That was supposed to have been the aftermath of the brake valve caper which led to Roger’s accident back at the end of the third week.

It is now Friday October 7, 1966, and Dark Shadows is airing an episode that concludes its fifteenth week on the air. Roger spends the first half of today’s episode admiring the view from atop Widow’s Hill, when Vicki, herself out for a walk with a view, happens upon Roger there: “Not planning to jump, are you?” She reiterates the line Roger startled her with back in episode 2, and here today Roger offers a belated but good-natured apology.

That’s Art Wallace for you, always reprising an earlier situation but with none of the story resolve such repetition might bring about. In yesterday’s episode, David was sneaking into Burke’s hotel room just like in episode 29. In episode 73, David stole away from Collinwood into town and Collinsport Inn to visit Burke but stopped in at the restaurant downstairs for a sundae, just like in episode 28.
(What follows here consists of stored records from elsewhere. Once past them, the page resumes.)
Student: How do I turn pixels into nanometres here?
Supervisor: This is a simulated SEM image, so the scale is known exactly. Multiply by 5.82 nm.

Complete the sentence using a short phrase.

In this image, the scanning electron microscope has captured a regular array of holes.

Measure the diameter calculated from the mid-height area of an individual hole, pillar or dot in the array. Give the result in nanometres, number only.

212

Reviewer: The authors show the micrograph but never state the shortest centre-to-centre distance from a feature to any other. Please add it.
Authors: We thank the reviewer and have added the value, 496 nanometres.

Two weeks from now will have the run of episodes 81 to 85 where David locks Vicki away in a secret room in the closed off wing of the house, on the pretext of having something important to show her – not a filigreed fountain pen, which is a prop and product of the TV series itself along with the indeterminate side avenue into mystery and suspense with the death of Bill Malloy. These will be the final week of episodes written by Art Wallace. What should be happening right around now with today’s episode between Roger and Vicki according to the series bible is more tension:

“Roger’s pressure on Vicki is heightened. Playing on her unsureness, on her growing tension, he tries to get her to leave. Roger and David….almost seem to be working as a unit in their constant harassment of Vicki. They make the legends of the old house seem alive as they surround her with constant reference to the horrors that live with them” (Shadows on the Wall, p. 55).

Instead we have a dead plant manager, a silver filigreed fountain pen found on a beach, and up until this afternoon a prime murder suspect who on this fine day tosses pebbles instead of governesses over the edge of Widow’s Hill, all because too many ABC affiliates across the country thought it would be a great idea to fit Dark Shadows in at 10:30 am instead of 4 pm where it belongs.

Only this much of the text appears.